How we change what others think, feel, believe and do
Displaying certainty about an attitude when talking with another person will act to increase and harden that attitude. When the attitude displayed is more uncertain, then it will act to soften the attitude.
Using an emotional attack on a cognitive attitude will increase resistance, whilst a cognitive attack will be more effective. The same effect happens in reverse, where a logical argument has little impact on a person who is emotional whilst an emotional argument is more powerful.
Clarkson, Tbormala and Rucker found that increasing attitude certainty strengthened attitudes and increased resistance to persuasion when the attitudes was univalent but weakened them when they were ambivalent.
A cleric wants to persuade another towards a religion. When the target person states opposing beliefs, the cleric shows vague agreement. When the person states better beliefs, the cleric becomes more confirmatory.

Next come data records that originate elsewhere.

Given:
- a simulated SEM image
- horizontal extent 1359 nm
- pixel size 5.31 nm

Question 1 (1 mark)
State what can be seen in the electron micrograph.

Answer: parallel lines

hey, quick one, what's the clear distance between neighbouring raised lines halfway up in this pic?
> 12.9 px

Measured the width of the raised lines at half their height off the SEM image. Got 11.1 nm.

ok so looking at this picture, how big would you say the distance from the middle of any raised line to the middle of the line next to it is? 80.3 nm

To persuade another person, align your projected attitude with theirs. If you are non-aligned you will only act to create resistance.
To put off a persuader, mis-match their attitudes. When they are logical, be emotional, and vice versa.
Clarkson, J.J., Tormala, Z.L., & Rucker, D.D. (2008). A new look at the consequences of attitude certainty: The amplification hypothesis. Journal of Personality and Social Psychology, 95, 810-825.